Ambassador Dr Brendon Hammer
Permanent Representative of Australia
Eighth session of the Conference of the Parties to the UN Convention against Transnational Organized Crime
18 October 2016
Madam President, the Australian delegation congratulates you on your election as chair of the Conference, and looks forward to working with you – and the Extended Bureau – during the week.
The UN Convention against Transnational Organized Crime (UNTOC) and its Protocols are a cornerstone of international cooperation to combat transnational crime. Not only is their near universal ratification a strong statement of shared political commitment, but they provide the practical tools for counties to cooperate. Australia strongly encourages States Parties to make use of the UNTOC as a basis for international cooperation and to ensure their Central Authorities have the powers and resources they need to fully implement its provisions.
The effectiveness of formal international cooperation can be greatly enhanced by informal networks. The regional Asset Recovery Interagency Networks are a great example. These regional networks enable our investigators, prosecutors and policy makers to quickly and easily share information and intelligence to ‘follow the money’. They assist practitioners in understanding how laws, such as proceeds of crime legislation, work in other countries. These channels of communication are vital to making sure formal arrangements, such as mutual legal assistance, work in practice.
The UNTOC is a remarkably flexible instrument and we should be looking to use it to fight all forms of transnational organized crime – both established and emerging. Wildlife trafficking is a serious and growing problem around the world. It not only threatens biodiversity but has a serious impact on people’s livelihoods, on economic development and on national security. The UNTOC can serve as the basis for all forms of cooperation to combat wildlife trafficking – we do not need a new instrument to do this. Australia encourages all States Parties to ensure that illicit trafficking in wildlife products and the illegal exploitation of wild flora and fauna is criminalised as a ‘serious crime’.

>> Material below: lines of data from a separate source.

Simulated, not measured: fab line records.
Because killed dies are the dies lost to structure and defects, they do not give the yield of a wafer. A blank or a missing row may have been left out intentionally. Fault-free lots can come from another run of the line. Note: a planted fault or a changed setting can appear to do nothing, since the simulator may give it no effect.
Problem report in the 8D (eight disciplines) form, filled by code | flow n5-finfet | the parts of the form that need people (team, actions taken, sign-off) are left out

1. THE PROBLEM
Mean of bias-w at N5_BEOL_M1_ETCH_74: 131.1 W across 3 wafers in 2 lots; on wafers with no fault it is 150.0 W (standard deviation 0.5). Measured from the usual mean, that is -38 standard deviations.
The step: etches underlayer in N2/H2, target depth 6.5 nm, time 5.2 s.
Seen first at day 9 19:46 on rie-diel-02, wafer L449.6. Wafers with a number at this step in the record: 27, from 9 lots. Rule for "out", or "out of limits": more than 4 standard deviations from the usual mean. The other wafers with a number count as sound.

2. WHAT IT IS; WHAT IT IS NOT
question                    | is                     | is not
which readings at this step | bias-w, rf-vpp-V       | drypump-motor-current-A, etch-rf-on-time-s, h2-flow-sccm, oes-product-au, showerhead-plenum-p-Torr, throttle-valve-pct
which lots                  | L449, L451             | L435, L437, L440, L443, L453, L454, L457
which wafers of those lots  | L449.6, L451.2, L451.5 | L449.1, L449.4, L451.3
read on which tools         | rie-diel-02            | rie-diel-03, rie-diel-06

Organised crime continues to evolve and so must we. The global nature of cybercrime means that international partnerships are crucial to ensure there are no safe havens for cyber criminals, to stop cyber-attacks and to track down perpetrators. Australia is committed to investing in these global relationships and to raising the cyber security capacity of our region. We were pleased to support the UNODC to deliver training in Bangkok this month for judges, prosecutors and investigators from around Southeast Asia regarding digital evidence and cybercrime.
To combat these constantly changing threats we must continue to share information and invest in research. The recent publication of the Pacific regional Transnational Organized Crime Threat Assessment is a significant contribution to understanding the transnational crime threats in this region – including illicit drugs, environmental crimes, and small arms trafficking. But this is not just a Pacific issue – as the report makes clear, the region is well and truly part of the global illicit economy. Australia looks forward to cooperating with the UNODC and others to support the region in tackling this security and economic challenge.
Corruption and money laundering are key enablers of other transnational organised crimes. The London Anti-Corruption Summit in May was a strong statement of global political will to stamp out corruption. Australia supported a strong package of commitments at the Summit, including further funding for UNODC and UNDP programs in Asia and the Pacific aimed at strengthening implementation of the UN Convention Against Corruption. Australia is also committed to safeguarding the integrity of our financial system. We recently completed a comprehensive review of our anti-money laundering and counter-terrorism financing regime to better respond to new and emerging threats.
Understanding the interrelationship between gender and crime is vital to the effectiveness of any response. Australia is pleased to be hosting a side-event at the Conference with our partners from Mexico, Indonesia, Republic of Korea and Turkey which will highlight the importance of integrating a gender perspective into domestic and international efforts to combat transnational organised crime. We strongly support the efforts of the UNODC to mainstream gender in its work and the important contribution it can make towards the ultimate goal of achieving gender equality.
The review mechanism for the UNTOC will again be a key issue for discussion at this Conference. Australia thanks the Chair of the second open‑ended intergovernmental meeting, the Ambassador of Jordan, for his efforts. Australia remains committed to establishing an efficient, effective and economical mechanism to help countries to get the most out of the UNTOC. We look forward to working with other States Parties towards a consensus approach. It is better that we take our time to get the mechanism right, rather than agree to a mechanism that fails to deliver on its objectives.
In closing, Madam President, the Australian delegation looks forward to working with you, States Parties and other participants throughout the week as we work to tackle these, and other, pressing transnational organised crime challenges.